Add standard data ingestion pipelines to pylibcudf for ndarrays #18311

Matt711 · 2025-03-18T17:30:22Z

Description

Contributes to #15132 and #18214. This PR starts with cupy arrays and adds the skeleton code for array interface objects (eg. numpy arrays). This is breaking because from_cuda_array_interface_obj now raises for multi dimensional arrays.

I think this PR should be sufficient for Curator to replace their existing logic to convert cupy arrays to list columns with from_pylibcudf and from_ndarray. Eg.

import cudf
import pylibcudf as plc

cudf.Series.from_pylibcudf(
    plc.Column.from_ndarray(...) # call on cupy array
)

Checklist

I am familiar with the Contributing Guidelines.
New or existing tests cover these changes.
The documentation is up to date with these changes.

Matt711 · 2025-03-18T17:32:37Z

python/pylibcudf/pylibcudf/column.pyx

+try:
+    import numpy as np
+    np_error = None
+except ImportError as err:
+    np = None
+    np_error = err


Note: Tried following approach in #18020 to make imports optional

This captures, in err (if we have an import error) any live variables for the lifetime of the process. If that import happens to be done not at top-level, that might be a lot of stuff.

I would prefer not saving the error and just if np/cp is None raising when we come to use things.

(We should probably do the same in the scalar handling).
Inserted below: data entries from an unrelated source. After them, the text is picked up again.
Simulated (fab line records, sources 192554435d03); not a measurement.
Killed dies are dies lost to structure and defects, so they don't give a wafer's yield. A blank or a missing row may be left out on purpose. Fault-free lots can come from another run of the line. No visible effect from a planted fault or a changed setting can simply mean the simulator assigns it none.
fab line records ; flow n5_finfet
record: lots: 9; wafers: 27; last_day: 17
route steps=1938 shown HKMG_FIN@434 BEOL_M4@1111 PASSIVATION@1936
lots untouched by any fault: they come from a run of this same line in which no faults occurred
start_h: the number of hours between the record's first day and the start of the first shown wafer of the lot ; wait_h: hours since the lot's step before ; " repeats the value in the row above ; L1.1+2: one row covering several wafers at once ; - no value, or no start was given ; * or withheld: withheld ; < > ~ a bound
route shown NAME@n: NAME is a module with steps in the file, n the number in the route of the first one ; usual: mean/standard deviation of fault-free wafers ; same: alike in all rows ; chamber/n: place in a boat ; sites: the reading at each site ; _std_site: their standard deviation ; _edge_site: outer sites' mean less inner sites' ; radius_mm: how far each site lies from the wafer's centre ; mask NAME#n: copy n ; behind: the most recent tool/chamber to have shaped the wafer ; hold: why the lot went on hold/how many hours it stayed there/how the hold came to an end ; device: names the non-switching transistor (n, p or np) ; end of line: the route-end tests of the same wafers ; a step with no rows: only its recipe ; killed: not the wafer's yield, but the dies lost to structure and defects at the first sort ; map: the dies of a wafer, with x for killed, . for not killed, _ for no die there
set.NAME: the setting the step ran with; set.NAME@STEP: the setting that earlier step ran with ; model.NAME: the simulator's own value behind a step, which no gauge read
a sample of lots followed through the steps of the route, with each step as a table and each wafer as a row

As a compromise we could save the exception class and string error message but not the traceback frames so we have a more faithful representation of the original error, but I don't have a strong opinion how we reduce this

python/pylibcudf/pylibcudf/tests/test_column_from_any.py

python/pylibcudf/pylibcudf/column.pyi

mroeschke · 2025-03-18T18:25:43Z

python/pylibcudf/pylibcudf/column.pyx

@@ -321,6 +338,80 @@ cdef class Column:
            []
        )

+    @singledispatchmethod
+    @classmethod
+    def from_any(cls, obj):


Suggestion: Maybe we can start with an from_ndarray method that accepts numpy and cupy arrays, and then build up an from_any when we build up more ingestion methods (e.g. from_pyobject, from_pandas, etc)

Would we eventually remove from_ndarray in favor offrom_any? If so, I'd rather keep from_any since its ultimately what we want. And because we're planning on adding more ingestion methods during 25.06 release.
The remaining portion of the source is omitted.